Beef stew with shallots, beef stifatho

There is always the go-to stew for every family. Even if Sunday lunch gatherings are far and few nowadays, I’m still making this one: beef stifátho, beef stew with shallots.

There is beef with orzo, the very well-known youvetsi and then there is stifátho. Traditionally, this shallot stew is made with hare. It’s a winter favourite, when wild hare is available. During spring and summer months that marks hares breeding season, the hunt is prohibited in order to protect and maintain populations to healthy standards. If hunting turns you off, keep in mind that it’s the most sustainable way of eating meat. Hunting affects very few animals as opposed to farming and it is a sustainable way of managing their populations.

I am not a vegetarian myself, but I strongly support a healthy and balanced diet, the Mediterranean style: a diet with many, many vegetables and fruit and very little meat and fish. If I am going for the latter, I choose sustainable farming from small, local butchers. It’s a win win as supporting local keeps the local economy running on ethical trading (thus the higher price tag) and you get the best quality.

beef stew with shallots, stifatho @eatyourselfgreek

The chapter of ethical and responsible eating is however a large one that I can barely touch the surface here. There are a few things we can certainly do, such as switching our habits to a Zero Waste. Think local and eat seasonal, cooking that’s truly at the very heart of Greek cuisine. But let’s focus on our dish.

Beef stifatho is best to cook with chuck, a part from the shoulder otherwise known as a ‘tough’ part which has more connective tissue and it works best at longer cooking. It’s also a cheaper cut, compared to tender, premium cuts such as steaks which will disappoint in a stew.

beef stew with shallots

As for shallots, I’m using the round, pearly ones which are sweet and hold perfectly on this dish. Banana shallots can be tricky in this stew so best avoid them. The quick way to clean and peel is to quickly blanch them, drain and peel at room temperature. It is a piece of cake once prepped like this.

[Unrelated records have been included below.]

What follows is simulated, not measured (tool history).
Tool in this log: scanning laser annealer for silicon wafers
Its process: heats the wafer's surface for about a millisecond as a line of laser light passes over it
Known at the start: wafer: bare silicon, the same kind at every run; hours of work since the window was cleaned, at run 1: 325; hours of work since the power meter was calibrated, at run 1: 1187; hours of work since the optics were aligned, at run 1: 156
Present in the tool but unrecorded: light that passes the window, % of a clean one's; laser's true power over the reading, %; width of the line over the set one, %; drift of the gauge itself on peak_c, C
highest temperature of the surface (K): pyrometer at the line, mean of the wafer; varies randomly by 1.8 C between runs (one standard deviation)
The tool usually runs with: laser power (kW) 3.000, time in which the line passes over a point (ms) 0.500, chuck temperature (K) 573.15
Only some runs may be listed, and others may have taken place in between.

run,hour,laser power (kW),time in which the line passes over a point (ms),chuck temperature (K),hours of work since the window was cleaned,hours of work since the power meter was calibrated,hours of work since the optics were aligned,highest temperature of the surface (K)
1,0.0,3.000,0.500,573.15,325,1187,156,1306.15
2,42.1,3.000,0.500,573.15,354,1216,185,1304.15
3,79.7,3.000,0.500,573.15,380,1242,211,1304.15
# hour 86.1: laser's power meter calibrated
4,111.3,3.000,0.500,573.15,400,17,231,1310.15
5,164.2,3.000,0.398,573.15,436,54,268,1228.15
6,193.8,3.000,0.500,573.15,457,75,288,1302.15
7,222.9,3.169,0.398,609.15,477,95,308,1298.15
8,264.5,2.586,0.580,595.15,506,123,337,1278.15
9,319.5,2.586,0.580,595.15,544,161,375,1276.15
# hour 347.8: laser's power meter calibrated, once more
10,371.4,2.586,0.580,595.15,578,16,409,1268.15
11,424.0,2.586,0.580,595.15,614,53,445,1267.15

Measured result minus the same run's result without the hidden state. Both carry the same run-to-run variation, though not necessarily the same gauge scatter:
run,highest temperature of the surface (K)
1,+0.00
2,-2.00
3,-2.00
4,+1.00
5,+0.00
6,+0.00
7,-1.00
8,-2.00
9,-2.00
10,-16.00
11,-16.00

Beef stew with shallots, Beef stifatho

  • 500 gr beef (diced)
  • 800 gr shallots
  • 1 medium yellow onion
  • 400 gr grated tomatoes
  • 100 ml red wine
  • 1 tsp tomato paste
  • 1 bay lea
  • 2-3 all spice berries
  • A pinch of nutmeg
  • Salt and freshly ground pepper to taste
  • Olive oil
  1. Heat up some olive oil in a deep, large pot and sauté 1 onion. Add the diced beef and brown, deglaze with wine. Once evaporated, add a glass of water, just enough to cover the meat; put the lid on and turn the heat to low for approximately 35-40 minutes.
  2. Meanwhile, prepare the shallots. You will need to peel them, the quickest way is to blanch them, let drain and peel once they at room temperature. The shallots should be kept whole.
  3. Once the shallots are peeled, use a different pot, add a bit of olive oil, allow to heat up and add 1 crushed garlic clove and then add all the shallots to give them a quick browning. Once well sizzled, transfer the shallots to the bigger pot which holds the beef.
  4. Now it’s time to add all the seasoning, bay leaf, pepper and salt, all the spice berries, the chopped tomatoes with half a teaspoon of salt. Once it comes to a boil, lower to a gentle simmer. Your stew will be ready once the sauce sets 7-8 minutes.
  5. You can serve with pasta or baby new potatoes.

Hope you keep up the sustainable habits and delicious food.